Blog Credo

The whole aim of practical politics is to keep the populace alarmed (and hence clamorous to be led to safety) by menacing it with an endless series of hobgoblins, all of them imaginary.

H.L. Mencken

Tuesday, December 8, 2020

Whither The Storm

 I just had a quick exchange on Twitter that I regretted and then muted because it was just a touch unhinged. (I should know better.) Basically the OP suggested that Trump was executing a coup (actually sparkling autogolpe) and Biden and Pelosi weren't doing anything about it. This was the latest iteration of the "Do Something" caucus on Twitter, that freaks out over every burp and fart emanating from Cheeto Benito.

Trump's salient characteristic is failure. He was a terrible business man, a terrible husband and father, a terrible human being. All he has been good at is "selling his brand" with a BIG assist from Mark Burnett and Celebrity Apprentice. Trump is a celebrity, not a businessman. Everything else reeks of failure.

The idea that he could overthrow the electoral result is an article of faith amongst Manic Progressives. There's a weird sort of symbiotic relationship between Trump and a segment of the Left that sees America as being in a perpetual state of near failure. They almost crave his assaults on institutions, because they don't really care for those institutions either.

Trump's attempts to overturn the election are laughable and have all failed. Today is the "safe harbor" day for the Electoral College results. It's over except for more whining from Trump and his Enablers. Next week the Electoral College selects Biden and in early January, the House (and likely the Senate) confirms it

This is not to say there are not things to be worried about. The Arizona GOP tweeted out explicitly violent imagery linked to fighting the legitimacy of the election. I am genuinely worried about right wing political terrorism. There will be people who die over this. Temperatures are very high and Trumpists who have been fed a steady diet of bullshit are prepared to believe that Biden (of all people) is a Communist and America needs them to take up arms. 

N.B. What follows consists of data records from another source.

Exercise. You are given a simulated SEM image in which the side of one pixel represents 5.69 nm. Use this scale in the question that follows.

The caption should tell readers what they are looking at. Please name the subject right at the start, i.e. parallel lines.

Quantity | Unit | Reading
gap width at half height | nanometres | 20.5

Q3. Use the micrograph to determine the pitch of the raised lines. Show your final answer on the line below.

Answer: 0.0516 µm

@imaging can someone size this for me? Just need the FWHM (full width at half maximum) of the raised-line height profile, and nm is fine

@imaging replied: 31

So while Rightist terrorism is a real threat, I don't believe a true Rightist insurgency is looking at all likely. The piece in Prospect magazine I linked to the other day places Trump not in an ideological political movement but an online celebrity cult. Trump is the "most online" president ever, and it extends beyond Twitter. Like 98% of all online discourse, it is about shouting and grievance and noise without every really being about anything substantive. The vast majority of Trumpists are couch-bound and lazy, willing to scream and wave a flag at a rally but taking actual risks with their life and limb...that seems beyond them. 

Like Trump himself, Trumpists are all talk and little action. The long nutjob is absolutely going to respond to Trump and the GOP's rhetoric and kill someone. We have not seen the last Kyle Rittenhaus. This is bad. Very bad. It is not, however, an immediate threat to American democracy. Aside from McConnell's plan to pack the courts, Trump has achieved remarkably little as president. He has certainly not done much that could properly be understood as "creative," though he has been "destructive" in his repeal of regulations. Much of that will be undone in short order. Among the most baffling assertions in support of Trump by Cult 45 was that "he kept his promise and got things done."

Trump failed to build his wall and get Mexico to pay for it. He failed to "drain the swamp." He failed to bring China to heel. He failed to reorganize the global order. He failed to bring back coal or reinvigorate the Rust Belt. He blustered and he spun and he tweeted, but he accomplished very little, because he's a failure and has always been a failure. 

His cultists are more or less the same. Angry, raging and impotent.

We are not done with the dark days, but the darkness we are in needs to be plumbed and understood. Trumpists will kill people. That seems inevitable. They will not overthrow our country.